Consider for all nonnegative integers $n$ the polynomial
$$p_n(x)=f\left(x+2^{-n}\right)-f(x).$$
Note that
$$p_n(x)+p_n(x+2^{-n})=p_{n-1}(x).$$
We claim that $p_n(x)$ is uniquely determined from $p_{n-1}(x)$. Indeed, if $q(x)+q(x+2^{-n})=p_{n-1}(x)$ then
$$\big(q(x)-p_n(x)\big)+\big(q(x+2^{-n})-p_n(x+2^{-n}\big)=0$$
and so $r=q-p_n$ is a nonzero polynomial satisfying $r(x)+r(x+2^{-n})=0$ for all $x$. If $r(x)$ has leading term $ax^d$, then $r(x)+r(x+2^{-n})$ has leading term $2ax^d$, a contradiction. So, $r=0$, and $q=p_n$. This means that every polynomial $p_n$ can be determined from $p_0$.
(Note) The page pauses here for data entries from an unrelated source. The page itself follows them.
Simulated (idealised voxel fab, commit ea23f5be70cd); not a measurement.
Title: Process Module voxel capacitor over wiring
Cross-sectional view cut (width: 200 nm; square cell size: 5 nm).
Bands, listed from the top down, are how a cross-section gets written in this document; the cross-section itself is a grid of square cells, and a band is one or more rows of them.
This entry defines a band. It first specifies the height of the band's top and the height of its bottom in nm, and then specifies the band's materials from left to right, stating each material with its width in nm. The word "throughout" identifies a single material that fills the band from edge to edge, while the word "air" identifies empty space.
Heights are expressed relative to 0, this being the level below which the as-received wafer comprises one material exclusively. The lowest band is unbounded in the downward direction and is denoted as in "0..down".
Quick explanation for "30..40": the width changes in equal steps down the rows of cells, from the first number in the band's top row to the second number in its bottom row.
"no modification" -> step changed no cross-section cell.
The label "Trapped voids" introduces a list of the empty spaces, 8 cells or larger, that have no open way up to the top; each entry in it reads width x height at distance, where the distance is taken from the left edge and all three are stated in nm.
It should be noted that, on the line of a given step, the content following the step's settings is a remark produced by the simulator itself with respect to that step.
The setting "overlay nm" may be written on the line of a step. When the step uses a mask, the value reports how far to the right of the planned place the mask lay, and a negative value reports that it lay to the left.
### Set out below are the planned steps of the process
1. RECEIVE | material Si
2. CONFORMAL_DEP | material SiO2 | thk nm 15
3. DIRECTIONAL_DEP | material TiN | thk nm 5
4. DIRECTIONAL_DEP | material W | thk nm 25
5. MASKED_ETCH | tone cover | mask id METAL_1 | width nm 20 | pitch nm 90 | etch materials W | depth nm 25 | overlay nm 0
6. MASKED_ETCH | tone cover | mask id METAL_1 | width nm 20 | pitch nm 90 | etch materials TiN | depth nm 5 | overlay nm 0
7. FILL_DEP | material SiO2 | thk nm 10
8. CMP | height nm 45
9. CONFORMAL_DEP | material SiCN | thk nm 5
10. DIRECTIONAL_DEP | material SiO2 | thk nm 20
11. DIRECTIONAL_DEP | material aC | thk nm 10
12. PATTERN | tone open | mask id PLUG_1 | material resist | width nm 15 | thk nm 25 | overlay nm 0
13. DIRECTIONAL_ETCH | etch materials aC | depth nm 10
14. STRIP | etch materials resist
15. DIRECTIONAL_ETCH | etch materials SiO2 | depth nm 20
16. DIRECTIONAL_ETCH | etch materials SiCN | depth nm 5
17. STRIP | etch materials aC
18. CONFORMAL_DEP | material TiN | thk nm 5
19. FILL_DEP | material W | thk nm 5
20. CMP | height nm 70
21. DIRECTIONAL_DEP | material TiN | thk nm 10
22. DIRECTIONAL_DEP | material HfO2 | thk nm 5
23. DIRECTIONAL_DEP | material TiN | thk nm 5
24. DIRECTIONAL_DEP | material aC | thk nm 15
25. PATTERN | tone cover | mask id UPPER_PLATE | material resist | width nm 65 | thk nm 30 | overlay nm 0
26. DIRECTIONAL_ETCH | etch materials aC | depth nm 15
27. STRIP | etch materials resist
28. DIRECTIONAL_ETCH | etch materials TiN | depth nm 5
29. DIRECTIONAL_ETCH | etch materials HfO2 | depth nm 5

Now, note that since $f$ is continuous, for all $x\geq 0$,
$$f(x)=\lim_{n\to\infty}f\left(\frac{\lfloor 2^nx\rfloor}{2^n}\right)=f(0)+\lim_{n\to\infty}\sum_{0\leq m\leq 2^nx-1}p_n\left(\frac m{2^n}\right).$$
This means that $f(x)$ for all $x\geq 0$ is uniquely determined from the number $f(0)$ and the sequence $\{p_n\}$, and thus from $p_0$. Since $f(x-1)=f(x)-p_0(x-1)$, this means that $p_0$ defines $f(x)$ for all $x\geq 0$.
So, to show that $f$ is polynomial, all we need to do is find a polynomial function $g$ satisfying $g(0)=f(0)$ and $g(x+1)-g(x)=p_0(x)$. If we write
$$p_0(x)=\sum_{i=0}^d a_i\binom xi,$$
then
$$g(x)=f(0)+\sum_{i=0}^da_i\binom x{i+1}$$
satisfies $g(0)=f(0)$ and
$$g(x+1)-g(x)=\sum_{i=0}^d a_i\left(\binom{x+1}{i+1}-\binom x{i+1}\right)=\sum_{i=0}^d a_i\binom xi=p_0(x),$$
as desired.